The steel and vodka-producing region of Transniestria broke away from Moldova in the 1990s, with its Russian-backed rebels calling for independence and protected by 1,300 Russian "peacekeeping" troops in a 16-year long ceasefire.

The conflict has no ethnic dimension as in Georgia, but also threatens instability on Europe's fringe. "It would be very easy for Russia to organise a provocation and then the Russian might stands ready to react," a senior European diplomat said.

The EU runs a customs mission on the Transniestria-Ukraine border, gives financial aid to Moldova and is an observer in the so-called 5+2 conflict resolution group, which met in April for the first time after a two-year long break.

But the EU has in the past been divided on sending peacekeepers and prospects for the 5+2 group look bleak, after Transniestria on 12 August refused to meet with Moldova until president Voronin denounces Georgia's "aggression" against separatists in its South Ossetia region last week.

Ukrainian fears

Ukraine president Viktor Yushchenko at a meeting in Kiev with two visiting US senators also called for security guarantees, amid worries that Moscow is orchestrating secessionist movements among ethnic Russians in Crimea, which houses Russia's Black Sea fleet.

"I am certain that such a [South Ossetia-type] scenario is not possible," Ukraine security chief, Valentin Nalivaichenko, told the Zerkalo Nedeli newspaper this week, with Crimea separatism a taboo subject for Ukraine politicians who fear stoking tensions via public remarks.

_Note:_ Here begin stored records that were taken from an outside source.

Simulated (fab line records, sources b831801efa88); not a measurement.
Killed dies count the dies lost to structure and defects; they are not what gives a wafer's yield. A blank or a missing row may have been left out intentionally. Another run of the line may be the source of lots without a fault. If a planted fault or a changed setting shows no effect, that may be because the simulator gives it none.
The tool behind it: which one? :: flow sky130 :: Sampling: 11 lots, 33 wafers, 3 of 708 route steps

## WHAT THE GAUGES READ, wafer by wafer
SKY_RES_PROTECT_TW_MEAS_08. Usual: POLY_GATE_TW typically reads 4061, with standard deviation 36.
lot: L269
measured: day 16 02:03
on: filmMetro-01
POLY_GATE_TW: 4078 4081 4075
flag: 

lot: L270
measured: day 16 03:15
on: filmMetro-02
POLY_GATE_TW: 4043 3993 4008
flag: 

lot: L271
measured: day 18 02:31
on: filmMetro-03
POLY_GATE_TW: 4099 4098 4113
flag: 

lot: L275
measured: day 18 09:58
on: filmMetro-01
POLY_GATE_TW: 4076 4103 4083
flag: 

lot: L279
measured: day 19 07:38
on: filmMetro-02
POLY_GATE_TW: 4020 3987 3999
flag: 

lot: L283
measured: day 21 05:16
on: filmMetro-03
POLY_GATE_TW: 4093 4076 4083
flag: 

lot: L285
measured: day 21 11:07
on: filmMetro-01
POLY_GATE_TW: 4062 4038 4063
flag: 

"Our aim is to receive international guarantees of Ukraine's territorial integrity, which is only possible in the framework of collective security," Mr Yushchenko said on Wednesday, referring to Ukraine's bid to get a NATO membership action plan at the alliance's next summit in December.

The EU and Ukraine are currently negotiating the wording of the political chapter of a new bilateral treaty, to be signed at a summit in France on 9 September. But most EU states are reluctant for the text to mention any EU accession "perspective," or to give a security pledge.

"We have to do everything to prevent a domino effect. If Russia destabilises Georgia, Ukraine and Azerbaijan [also home to Russian-backed rebels] will be next," German conservative MEP Elmar Brok said at a European Parliament meeting on Wednesday.

"I don't know what Russia's strategy is toward Ukraine. But we must get ready."

Georgia plea

The extraordinary session of the parliament's foreign affairs committee also saw Georgian foreign minister Eka Tkeshelashvili urge the EU to send a large ceasefire monitoring squad and to consider diplomatic sanctions against Russia.

Moscow has promised to pull troops from Georgia by Friday, but on Thursday soldiers still roamed deep inside Georgian territory, with commanders saying they will stay indefinitely in a "buffer zone" around South Ossetia.

The head of Russia's upper house on Wednesday declared the senate would be happy to recognise South Ossetia and another rebel-held territory - Abkhazia - as independent states. Russian general Anatoly Nogovitsin also vowed to destroy Georgian military assets before withdrawing his troops.

"We won't leave them a single rifle or bullet, so that they can't start any more wars," he told Interfax.

The European Commission estimates the conflict has caused 124,000 refugees. Georgia says 215 Georgians were killed and Russia is saying 133 people died in South Ossetia, amid concern for lack of access for aid workers to the Russian-controlled region.

"Georgian houses are being burned and ethnic-Georgians are being either killed or expelled. Ossetian separatists are coming out and clearly stating that refugees will never be allowed back," Ms Tkeshelashvili told MEPs.